Bill Pardy worked on the establishment of the incubator mall while he was Pasadena Mayor. When federal government funds provided for economic development staff. to promote the facility, he decided to move into economic development work full-time.

Pardy had a diverse employment background. He had worked in electronics early in his career, moved into management in an engineering firm, and then used his substantial communications skills in public relations. Throughout this period, he had been active in voluntary organizations and community groups, party politics, and municipal government. As Manager of the Venture Center and as Economic Development Officer for the Town of Pasadena, he reported to the Economic Development Committee. As the full-time staff person, though, he exercised considerable influence with the Committee, and provided the initiative and networking skills to become the key player in the drive to fill the incubator and to generate a spirit of entrepreneurship in the Humber Valley.

Awakening Entrepreneurial Spirit

From the time the incubator mall opened in 1986, Pardy's strategy was to publicize the facility in any way possible. Groups of school children were invited through on tours, business opportunity forums were held, and the news media was courted - 'anything to create activity around the building.' Promotion gradually evolved into education, in an effort to combat what Pardy called the region's 'rural, inward-looking mentality.' The' Awakening Entrepreneurial Spirit' (AES) project began in 1987, when the Pasadena Economic Development Committee decided that awareness of entrepreneurship and economic activities had to be created in the Humber Valley before new firm creation would materialize.

The AES project called for promotional material to be placed on video tape and a live satellite broadcast to be produced which would reach out to the people of the Humber Valley. The Pasadena Economic Development Committee accepted Pardy's view:

'In today's technological age, we felt that to reach a populace of approximately 60,000, we needed an innovative approach that would truly awaken the entrepreneurial spirit and at the same time involve this populace in the process.’
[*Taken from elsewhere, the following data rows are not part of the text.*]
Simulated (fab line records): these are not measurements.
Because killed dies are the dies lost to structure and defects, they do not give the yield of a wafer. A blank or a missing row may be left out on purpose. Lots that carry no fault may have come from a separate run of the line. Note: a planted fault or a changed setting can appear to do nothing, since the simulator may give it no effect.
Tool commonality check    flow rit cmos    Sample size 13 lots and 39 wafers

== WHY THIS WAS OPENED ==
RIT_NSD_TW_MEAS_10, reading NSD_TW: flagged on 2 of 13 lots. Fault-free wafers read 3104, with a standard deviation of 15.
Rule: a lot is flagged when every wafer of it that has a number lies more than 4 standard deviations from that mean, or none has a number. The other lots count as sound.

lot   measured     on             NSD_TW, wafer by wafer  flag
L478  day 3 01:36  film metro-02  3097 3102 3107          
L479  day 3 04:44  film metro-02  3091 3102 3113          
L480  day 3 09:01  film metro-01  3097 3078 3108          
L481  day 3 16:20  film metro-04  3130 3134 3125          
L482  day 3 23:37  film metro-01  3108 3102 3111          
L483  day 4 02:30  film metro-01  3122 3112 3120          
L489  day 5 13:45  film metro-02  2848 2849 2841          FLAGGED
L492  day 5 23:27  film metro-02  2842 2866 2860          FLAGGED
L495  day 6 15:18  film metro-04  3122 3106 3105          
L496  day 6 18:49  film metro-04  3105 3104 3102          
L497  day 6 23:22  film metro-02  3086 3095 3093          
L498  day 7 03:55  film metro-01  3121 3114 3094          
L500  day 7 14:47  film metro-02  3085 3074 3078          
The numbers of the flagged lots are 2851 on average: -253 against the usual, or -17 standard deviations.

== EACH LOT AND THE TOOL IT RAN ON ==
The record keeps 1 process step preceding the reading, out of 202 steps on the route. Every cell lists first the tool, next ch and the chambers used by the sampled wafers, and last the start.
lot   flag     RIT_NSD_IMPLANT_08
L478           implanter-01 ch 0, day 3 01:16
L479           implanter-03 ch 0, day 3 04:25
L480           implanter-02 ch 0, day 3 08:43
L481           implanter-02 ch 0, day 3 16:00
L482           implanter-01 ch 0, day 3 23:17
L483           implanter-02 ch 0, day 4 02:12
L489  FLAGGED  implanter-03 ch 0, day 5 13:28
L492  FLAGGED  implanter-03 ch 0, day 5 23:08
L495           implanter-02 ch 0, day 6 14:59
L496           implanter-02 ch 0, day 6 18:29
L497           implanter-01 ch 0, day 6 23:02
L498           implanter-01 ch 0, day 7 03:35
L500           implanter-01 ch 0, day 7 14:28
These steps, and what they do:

The federal Department of Employment and Immigration responded favourably to the Committee's application for funding of the AES initiative. The goals of the project were to:

1) increase an awareness of the contribution small business makes towards job creation;

2) increase the number of people showing an interest in starting business;

3) create an awareness of the forms of business structures available;

4) increase an awareness of how local people in the area of the project can play a role in the development and support of small business;

5) encourage the participation of youth in activities that will make them more aware of the role of small business in the economy, and aware of how they might become involved in business;

6) encourage educational and other agencies to provide training and education opportunities for the development of skilled entrepreneurs;

7) increase an awareness of the forms and sources of support available to business entrepreneurs in starting, maintaining, or expanding a business;

8) develop a supply of resource materials to be used during the project and available in the region for similar uses in the future;

9) develop a local expertise in the use of local television programming as a tool for development;

10) evaluate how locally based educational television can be used effectively in the region.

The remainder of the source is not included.